Prepare to Receive the Fragrance of Fasting
As the month of Ramadan fast approaches, and as Muslims the world over await its arrival in joyous anticipation, here is a short piece by Ibn al-Qayyim to help prepare its welcome. He says, while commenting on the following hadith:
♦
‘God enjoins upon you the fast. Indeed, the likeness of that is as a man carrying a sack-full of musk in a crowd of people, all of them revelling in its fragrance. For the breath of someone fasting is more fragrant to God, exalted is He, than the smell of musk.’1
The Prophet uses the imagery of a person carrying a sack-full of musk hidden from view, under his clothes, after the habit of those who carry musk. Likewise, fasting is hidden from the eyes of people and unperceived by their senses. The fasting person’s limbs fast (abstain) from sins; his tongue fasts from lies, foul speech and false witness; his stomach fasts from food and drink; and his genitals fast from sexual union. If he speaks, he says nothing to violate his fast; and if he acts, he does nothing to spoil his fast. All his speech is salutary and wholesome, as are his deeds – just like fragrance one smells while sitting next to the bearer of musk. Anyone who sits with a fasting person benefits from his presence and is safe from false witness, lies, foul language and wrongdoing. This is the fast prescribed by the Sacred Law; it is not simply abstinence from eating or drinking.
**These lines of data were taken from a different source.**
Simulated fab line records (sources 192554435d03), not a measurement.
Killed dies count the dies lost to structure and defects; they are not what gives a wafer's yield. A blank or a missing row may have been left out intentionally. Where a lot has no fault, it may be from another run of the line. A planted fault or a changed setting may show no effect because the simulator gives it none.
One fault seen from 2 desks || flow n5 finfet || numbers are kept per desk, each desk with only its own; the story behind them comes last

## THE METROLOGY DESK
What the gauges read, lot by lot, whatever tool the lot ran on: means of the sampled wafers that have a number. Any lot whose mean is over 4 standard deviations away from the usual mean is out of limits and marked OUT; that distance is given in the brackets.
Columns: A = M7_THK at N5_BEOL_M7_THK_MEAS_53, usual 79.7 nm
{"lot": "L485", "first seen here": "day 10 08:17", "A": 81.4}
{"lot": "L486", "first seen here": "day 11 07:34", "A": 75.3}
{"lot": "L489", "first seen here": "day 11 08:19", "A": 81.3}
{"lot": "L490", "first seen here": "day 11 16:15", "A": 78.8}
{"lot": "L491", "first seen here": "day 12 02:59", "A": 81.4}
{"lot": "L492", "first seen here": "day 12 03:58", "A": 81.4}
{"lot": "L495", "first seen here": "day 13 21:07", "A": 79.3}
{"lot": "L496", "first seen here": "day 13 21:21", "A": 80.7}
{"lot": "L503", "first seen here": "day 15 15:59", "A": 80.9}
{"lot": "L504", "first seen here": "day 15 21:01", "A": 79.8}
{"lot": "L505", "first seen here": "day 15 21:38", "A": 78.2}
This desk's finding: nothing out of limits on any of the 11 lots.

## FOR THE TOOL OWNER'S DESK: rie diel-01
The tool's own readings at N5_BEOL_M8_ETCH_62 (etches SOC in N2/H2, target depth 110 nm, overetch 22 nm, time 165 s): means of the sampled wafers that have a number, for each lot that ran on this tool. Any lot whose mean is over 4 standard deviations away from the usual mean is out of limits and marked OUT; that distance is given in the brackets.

Hence, one sound hadith has it: ‘Whoever does not refrain from speaking and acting falsely, or acting ignorantly, God does not need him to refrain from food and drink.’2 In another hadith: ‘Perhaps a fasting person gains nothing from his fast except hunger and thirst.’3
True fasting, then, is when the limbs abstain from sin and the stomach from food and drink. As food and drink can break the fast or spoil it, so sins can cut off its rewards and spoil its fruits; as if one had not fasted at all.4
≈
1. Al-Tirmidhi, no.2867; Ibn Hibban, no.1222. The hadith is sahih.
2. Al-Bukhari, no.1903.
3. Ibn Majah, no.1690; al-Bayhaqi, Shu‘ab al-Iman, no.3642.
4. Al-Wabil al-Sayyib (Beirut & Damascus: Maktabah Dar al-Bayan, 2006), 59-60.
Greetings Sir,
Thank you for this post.
I find its impact so strong despite the fact that it’s a relatively brief post.
Thank you for describing the “inner” fast (I don’t know what else to call it) of the body and senses, alongside the giving up of food & drink.
I will be revisiting this post a lot. It’s inspiring.
All good wishes,
robert
Hello Robert,
Thank you for your comment. The term, “inner” fast has indeed been used by Muslim scholars, though they use it to refer to the fasting of the heart (or soul). The first article I ever wrote in the blog discusses the three levels of fasting, and can be read here: http://thehumblei.com/2012/08/13/fasting-starving-the-ego-feeding-the-soul/
Once again, thank you for your comment and kind words.
Surkheel
Hi Sir,
Thank you sharing this other very interesting post. I just read it.
All good wishes,
robert
Wonderful and inspiring. Please continue illuminating the beauty back into our actions.
Jazakallahu khayran. May Allah guide us both to the ways of beauty.
JazakAllahu Khairan. Its Beautiful and inspiring alhamdulillah
Barakallahu fikum. May Allah perfume us all with fasting’s fragrance.
Mash’Allah. Beautiful.
Jazakallahu khayran. Ibn al-Qayyim’s words do indeed have a way of touching hearts.
Concise and to the point. Strikes directly at the essence of the fast.
May Allah grant us its reality and essence in our lives.